Sexual Predation: Same Story, Different Ministry
Stunning allegations are emerging about Bill Gothard, who is a big deal in conservative Protestant homeschooling circles. Here is a new allegation from a woman, “Charlotte” (she’s pictured), who says she was raped by her conservative pastor father at age eight, and later, at 16, sent to work at Gothard’s headquarters at Gothard’s request. Excerpt:
He wanted all the details of my past sexual experiences. He asked me a lot about how much I had let my boyfriend touch me, how we kissed— it went on and on. He seemed to get pleasure from pulling every detail out of me. We would then kneel at the couch and pray. I remember how my knees would hurt after a while. He made me confess, often holding my hand. He liked to make me cry over it. Bill told me that God had a better plan for me.
He knew what my father had done to me, but he called me into repentance for my own sins without confronting my father or addressing his sin. I was a temptation to men; Bill Gothard told me that I had tempted my own father.
I craved Bill’s attention but felt guilty about the increasing touches he gave me. I wanted a relationship with a man that was like a relationship with a father. Bill Gothard gave me that feeling of being worth something.
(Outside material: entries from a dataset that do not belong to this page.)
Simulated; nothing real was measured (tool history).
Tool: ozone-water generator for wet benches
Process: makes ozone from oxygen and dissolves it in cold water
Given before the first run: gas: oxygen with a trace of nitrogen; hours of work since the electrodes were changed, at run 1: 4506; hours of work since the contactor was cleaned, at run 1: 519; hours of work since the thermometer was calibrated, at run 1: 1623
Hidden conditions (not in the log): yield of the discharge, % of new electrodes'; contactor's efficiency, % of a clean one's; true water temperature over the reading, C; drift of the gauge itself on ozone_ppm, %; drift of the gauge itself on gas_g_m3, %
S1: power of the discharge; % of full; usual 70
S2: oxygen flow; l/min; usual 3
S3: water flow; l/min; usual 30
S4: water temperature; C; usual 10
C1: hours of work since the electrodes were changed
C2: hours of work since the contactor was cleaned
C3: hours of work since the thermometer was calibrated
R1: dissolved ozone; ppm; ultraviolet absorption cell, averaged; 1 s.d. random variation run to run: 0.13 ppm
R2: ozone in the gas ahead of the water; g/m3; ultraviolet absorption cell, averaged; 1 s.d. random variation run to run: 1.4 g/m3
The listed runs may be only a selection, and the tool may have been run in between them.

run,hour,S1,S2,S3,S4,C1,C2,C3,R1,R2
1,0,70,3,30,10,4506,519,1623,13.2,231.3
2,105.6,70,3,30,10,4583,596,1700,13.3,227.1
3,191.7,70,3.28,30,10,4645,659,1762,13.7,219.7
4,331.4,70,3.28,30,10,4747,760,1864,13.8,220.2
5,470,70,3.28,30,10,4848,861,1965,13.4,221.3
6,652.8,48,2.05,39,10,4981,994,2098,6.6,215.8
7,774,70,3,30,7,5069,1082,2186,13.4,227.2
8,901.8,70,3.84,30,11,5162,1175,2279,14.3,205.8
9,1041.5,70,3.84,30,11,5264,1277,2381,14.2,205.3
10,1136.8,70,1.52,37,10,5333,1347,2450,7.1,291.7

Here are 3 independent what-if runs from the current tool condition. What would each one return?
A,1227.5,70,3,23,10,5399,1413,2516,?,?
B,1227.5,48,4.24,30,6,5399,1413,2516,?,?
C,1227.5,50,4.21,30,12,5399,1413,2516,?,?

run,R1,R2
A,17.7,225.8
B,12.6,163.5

There were rumors going around about Bill and me. My brother started hearing things and asked me about it. Of course I denied everything. Bill had sworn me to silence with both guilt and fear. I was the one who was at fault because I was tempting him. If I told anyone, the future of the entire ministry could be compromised. Why would I want to hinder God’s work? He told me that this was our little secret, just between us. If I told anyone, he said he would kick my family out of ATI.
There was enough of a stir about how much time I was spending alone with Bill that my brother went to a higher-up in January and had him try to get Bill to send me home. As I understand it, the IBLP Board called Bill on the carpet for spending so much time alone with a young girl, and I was sent home in January. I believe my brother saved me.
When Bill knew I was being sent home, he called me into his office. He took me in his arms and ran his fingers through my hair. Hugging me tight, he told me never to cut my hair, that I was his inspiration. He then kissed me deeply on the lips and told me never to forget him. Then I was picked up and put on a plane, and I have never heard from him since.
My parents blackballed me and thought I was the devil because I was sent home from Headquarters. I was a shame to the family for being sent home. I really went on a tailspin after that. I tried to take my life a number of times. I turned to sex and men to make me feel better about myself. I thought that sex was all I was worth.
The site that posted this (and many other accounts) says that it confirmed some details of Charlotte’s story with two others who were Gothard staffers when Charlotte worked there, and who knew here. They allowed their photos to be published too.
The site making public all these allegations — and that’s what they are at this point; as far as I can tell, Gothard has not responded to them, nor have any facts been determined it court — is called Recovering Grace. It has been going for several years, and is run by people who were brought up within the culture of Gothardism, and who want to expose what they see is its destructive power.
Again, we do not know if Bill Gothard did what all the people on the Recovering Grace site allege him to have done. But the tales they tell will be familiar to anybody who has spent time looking into how corrupt religious figures from all faiths and churches pervert the faith to perpetuate sexual abuse, and keep it all a secret.